Hi everyone, it’s Sabrina again! Typically, I would consider myself to have a preference for fast paced books, but in April I was lucky enough to read two slow paced books that I thought were fantastic. It got me thinking about other slow paced books that I have loved, so that’s what my post is about today – my top thirteen favourite slow(er) paced books. I hope you enjoy reading about them! I haven’t put them in any particular order, though I will start with the two I read last month!
The Remains of the Day & An Artist of the Floating World by Kazuo Ishiguro
Though these two books have different settings – the former is England and the latter Japan – they are highly comparable and I enjoyed them both around the same amount. Both are historical fiction following an elderly character reflecting on their life and the choices they’ve made up to this point. They both also struggle to remember events exactly as they were and the author does a terrific job of making that clear to the reader without being too obvious about it. Both books are written so cleverly and are quite gripping despite their slow pace.
Do You Dream of Terra-Two? by Temi Oh
To jump into something totally different, this book is a sci-fi that feels very modern day. I struggle to place it in an age category, because it does feel more adult but the characters, I think, are in their late teens/early 20s, so it could count as YA as well. Is this the definition of new adult? Anyway, it follows multiple perspectives of characters that have been selected (after being rigorously educated and trained) to travel to a new planet. All the characters are going through their own struggles and there are some really complex character dynamics that are engaging to read about. It’s certainly an emotional book and I highly recommend it!
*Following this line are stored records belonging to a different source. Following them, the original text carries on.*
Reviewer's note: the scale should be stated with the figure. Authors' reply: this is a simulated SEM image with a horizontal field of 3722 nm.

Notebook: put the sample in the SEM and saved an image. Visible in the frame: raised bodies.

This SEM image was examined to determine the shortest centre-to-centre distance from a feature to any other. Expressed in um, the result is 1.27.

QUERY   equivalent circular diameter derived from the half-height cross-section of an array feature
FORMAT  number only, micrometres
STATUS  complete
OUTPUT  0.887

The Memory Police by Yoko Ogawa
This is another slow paced sci-fi, this time I can say definitively that it is adult fiction. It follows a fiction writer who lives on an island where everyday things “disappear”, and everyone has to, and does, forget those things ever existed. It’s a heart-wrenchingly sad story, which you can probably already tell from that very brief description I gave, but it also has provides a sense of community and love. I really appreciated the main character in this book and her relationships with other characters too. I wouldn’t say this book is open ended, exactly, but it doesn’t provide many answers – so beware of that going it. It’s more about the exploration of loss and fear than expansive world building.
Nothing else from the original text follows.